August 25, 2009

How does the human race survive?

I ask this because our young have no instincts or common sense. What did our young do out on the Serengeti?

Case in point: Alex.

Our Baseball Player

Yes, here he is all dressed up to play baseball, arms covered with tattoos, wearing shorts and fireman rain boots in the middle of one of the driest summers we’ve had in Seattle. I don’t remember for sure, but I doubt he’s wearing socks. I guess he prefers the sweaty, clammy feeling of bare feet inside impermeable rubber. It’s not just Alex. It seems that all kids like to wear rain boots at inappropriate times. I guess if homo habilis had known how to harvest rubber, their offspring would’ve roamed the parched African plains in saber-toothed-tiger rain boots, too.

Then there’s The Great Blue-Bear-Up-The-Nose Incident of 2009. (Do I really need to elaborate? The title says it all.) Molly & I were happily at work last Tuesday when we got the dreaded phone call from daycare. “Alex has put something up his nose,” the daycare director told us, “and it’s so far in there we can’t see it any more. We think you need to take him to the doctor.”

Both Molly & I cleared our morning schedule and rushed over to daycare as soon as we could. When we got there, we got some more details from the teachers. Alex came over to them crying. He said his nose hurt, and that he’d put a little blue bear in his nose. The first teacher looked and thought he saw something. The daycare director looked but couldn’t see anything. The teachers were a little confused, because while they do have a blue bear in the classroom, it seemed too big to fit up into a child’s nose.

While Alex was upset when they called us, by the time we got there, he was calm and happy. He wasn’t in any discomfort at all. And as worried as we were, the doctor’s office had a different perspective. “Is he breathing?” they asked when Molly called.

“Yes.”

“Then it’s not an emergency. The soonest we can see him is 3:15.”
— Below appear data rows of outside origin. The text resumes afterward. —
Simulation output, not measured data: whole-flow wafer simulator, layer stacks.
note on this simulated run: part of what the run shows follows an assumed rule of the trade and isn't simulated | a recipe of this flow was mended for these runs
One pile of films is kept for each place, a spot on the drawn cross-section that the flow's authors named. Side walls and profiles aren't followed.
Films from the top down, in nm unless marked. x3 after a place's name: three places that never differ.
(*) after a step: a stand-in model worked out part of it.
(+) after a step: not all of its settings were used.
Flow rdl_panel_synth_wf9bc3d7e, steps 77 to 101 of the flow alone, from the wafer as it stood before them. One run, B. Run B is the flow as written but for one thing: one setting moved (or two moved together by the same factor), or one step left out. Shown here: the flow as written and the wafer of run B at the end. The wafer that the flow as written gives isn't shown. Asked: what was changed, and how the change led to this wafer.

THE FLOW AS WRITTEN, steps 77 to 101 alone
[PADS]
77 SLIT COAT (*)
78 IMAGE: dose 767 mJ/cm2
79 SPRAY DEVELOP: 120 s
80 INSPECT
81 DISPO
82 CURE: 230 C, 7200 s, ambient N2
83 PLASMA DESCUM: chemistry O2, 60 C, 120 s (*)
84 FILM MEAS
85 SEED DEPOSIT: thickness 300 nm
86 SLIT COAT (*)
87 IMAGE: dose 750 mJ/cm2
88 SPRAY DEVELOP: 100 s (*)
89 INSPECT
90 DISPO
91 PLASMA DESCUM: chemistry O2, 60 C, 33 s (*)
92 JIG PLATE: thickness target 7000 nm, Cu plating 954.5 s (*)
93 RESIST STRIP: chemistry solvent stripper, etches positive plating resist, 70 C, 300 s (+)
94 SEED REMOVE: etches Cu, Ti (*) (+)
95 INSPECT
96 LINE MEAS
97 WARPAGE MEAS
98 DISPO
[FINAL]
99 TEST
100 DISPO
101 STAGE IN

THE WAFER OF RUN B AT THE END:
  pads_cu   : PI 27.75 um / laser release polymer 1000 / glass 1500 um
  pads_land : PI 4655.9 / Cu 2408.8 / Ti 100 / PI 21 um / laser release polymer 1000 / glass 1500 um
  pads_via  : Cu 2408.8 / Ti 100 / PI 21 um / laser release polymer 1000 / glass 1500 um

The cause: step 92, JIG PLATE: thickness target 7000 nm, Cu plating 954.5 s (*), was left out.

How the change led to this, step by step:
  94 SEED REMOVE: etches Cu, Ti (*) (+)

The doctor’s office was smart. When they finally saw him, they confirmed what we suspected – there was nothing in his nose. Our suspicion is he put something large in his nose, it hurt, and he pulled it out. As it’s hard to get a coherent or reality-based story out of him at this age, I’m not surprised he told the teacher the bear was still in there. I guess pulling the bear out of his nose on his own counts as a tiny bit of rational instincts, but I’d be more impressed if he wasn’t tempted to put things in his nose in the first place. The doctor gave him a stern lecture. We’ll see if that works. (“_Nothing in your ears, nothing in your nose, nothing in your mouth except food.” _Words to live by.)